To further validate the generalization and effectiveness of our proposed Spatio-Temporal Latent CoT, we extend our evaluation to the nuScenes dataset(Caesar et al., [2020](https://arxiv.org/html/2603.01928#bib.bib93 "Nuscenes: a multimodal dataset for autonomous driving")). This large-scale benchmark comprises 1,000 complex driving scenarios, each spanning approximately 20 seconds. The data is captured via a comprehensive sensor suite, featuring a 32-beam LiDAR and six surrounding cameras that provide a 360-degree field of view. For our experiments, we utilize the standard split containing 28,130 samples for training and 6,019 samples for validation.

### C.2 NuDynamics

NuDynamics is constructed upon the SURDS dataset with the goal of evaluating dynamic scene understanding capabilities. We select clearly visible targets from the NuScenes dataset and utilize Qwen2.5-VL-32B (Bai et al., [2025](https://arxiv.org/html/2603.01928#bib.bib78 "Qwen2. 5-vl technical report")) to generate concise descriptions. Behavioral labels, including stopped crossing, moving in the same direction, moving in the opposite direction, and diagonal movement, are derived by mapping native annotations from the nuScenes dataset. The dataset comprises 4K training samples and 1K evaluation samples, and a prompt example is illustrated in Figure[14](https://arxiv.org/html/2603.01928#A5.F14 "Figure 14 ‣ Appendix E Visualization Analysis ‣ LaST-VLA: Thinking in Latent Spatio-Temporal Space for Vision-Language-Action in Autonomous Driving").

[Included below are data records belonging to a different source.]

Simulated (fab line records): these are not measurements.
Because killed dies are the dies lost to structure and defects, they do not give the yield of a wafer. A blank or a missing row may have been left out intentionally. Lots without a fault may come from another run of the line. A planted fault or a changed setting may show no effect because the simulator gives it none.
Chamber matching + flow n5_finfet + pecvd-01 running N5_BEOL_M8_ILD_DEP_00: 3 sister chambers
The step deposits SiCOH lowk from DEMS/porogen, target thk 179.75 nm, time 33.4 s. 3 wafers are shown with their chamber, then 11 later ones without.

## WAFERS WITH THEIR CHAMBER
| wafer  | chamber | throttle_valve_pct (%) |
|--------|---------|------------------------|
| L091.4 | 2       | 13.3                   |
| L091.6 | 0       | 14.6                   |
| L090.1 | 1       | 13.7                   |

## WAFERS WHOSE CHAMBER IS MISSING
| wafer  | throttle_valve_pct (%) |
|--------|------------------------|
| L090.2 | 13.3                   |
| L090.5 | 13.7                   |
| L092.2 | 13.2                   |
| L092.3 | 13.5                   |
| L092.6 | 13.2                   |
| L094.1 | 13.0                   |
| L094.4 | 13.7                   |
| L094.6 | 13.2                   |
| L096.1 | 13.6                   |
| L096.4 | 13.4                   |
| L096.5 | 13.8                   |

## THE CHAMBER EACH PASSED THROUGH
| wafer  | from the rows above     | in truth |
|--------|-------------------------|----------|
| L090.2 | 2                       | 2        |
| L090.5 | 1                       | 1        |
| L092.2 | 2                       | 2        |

## Appendix D Experimental Details

Model Architecture. We leverage InternVL3-8B(Zhu et al., [2025](https://arxiv.org/html/2603.01928#bib.bib58 "Internvl3: exploring advanced training and test-time recipes for open-source multimodal models")) as our vision-language backbone, bridging a 300M-parameter InternViT encoder with the Qwen2.5-7B language model. Distinguished by its resolution-adaptive architecture, the model dynamically modulates feature extraction granularity according to image complexity. By prioritizing fine-grained processing for information-rich regions while applying coarser abstraction to simpler areas, it effectively strikes an optimal balance between visual fidelity and computational overhead.

Training Parameters and Hardware Configuration. We utilize InternVL3-8B(Zhu et al., [2025](https://arxiv.org/html/2603.01928#bib.bib58 "Internvl3: exploring advanced training and test-time recipes for open-source multimodal models")) as the foundation model, training across three sequential stages on 8 NVIDIA H20 GPUs. The first SFT stage fine-tunes on the navtrain-hard-24k subset for 2 epochs with a learning rate of $1 \times 10^{- 5}$, batch size of 2, and 4 gradient accumulation steps; we enable the Structured Causal Mask and set loss weights to $\lambda_{W ​ M} = \lambda_{3 ​ D} = 1.00$ and $\lambda_{a ​ c ​ t ​ i ​ o ​ n} = 0.01$. Subsequently, the second stage trains on the full 85k navtrain dataset for 2 epochs using 2 gradient accumulation steps, where the mask is disabled and weights are adjusted to $\lambda_{a ​ c ​ t ​ i ​ o ​ n} = 1.00$ with $\lambda_{W ​ M} = \lambda_{3 ​ D} = 0.01$. Finally, the RL phase employs GRPO for 2 iterations using a learning rate of $2 \times 10^{- 6}$, batch size of 2, 16 gradient accumulation steps, 8 generations, and a sampling temperature of 2.0, with reward coefficients set to $\lambda_{t ​ r ​ a ​ j} = 8 , \lambda_{f ​ m ​ t} = 1 , \lambda_{g ​ o ​ a ​ l} = 1$ and a KL penalty $\beta = 0.1$. The training duration for the three stages is approximately 1 hour, 3.5 hours, and 48 hours, respectively.

Metric. To comprehensively evaluate planning performance, we employ specific metrics tailored to each benchmark. For closed-loop planning within the NAVSIM suite, we adopt the Predictive Driver Model Score (PDMS) for NAVSIMv1(Dauner et al., [2024](https://arxiv.org/html/2603.01928#bib.bib67 "Navsim: data-driven non-reactive autonomous vehicle simulation and benchmarking")) and the Extended Predictive Driver Model Score (EPDMS) for NAVSIMv2(Cao et al., [2025](https://arxiv.org/html/2603.01928#bib.bib85 "Pseudo-simulation for autonomous driving")). Additionally, on the nuScenes dataset, we follow the protocol of UniAD(Hu et al., [2023](https://arxiv.org/html/2603.01928#bib.bib50 "Planning-oriented autonomous driving")) to assess open-loop trajectory quality using L2 metrics and collision rate.

For NAVSIMv1, PDMS integrates five sub-metrics: No At-Fault Collision (NC), Drivable Area Compliance (DAC), Time-to-Collision (TTC), Comfort (C), and Ego Progress (EP) to produce a comprehensive closed-loop planning score. Its calculation formula is defined as follows:

$P ​ D ​ M ​ S = N ​ C \times D ​ A ​ C \times \left(\right. \frac{5 \times E ​ P + 5 \times T ​ T ​ C + 2 \times C}{12} \left.\right) ,$(10)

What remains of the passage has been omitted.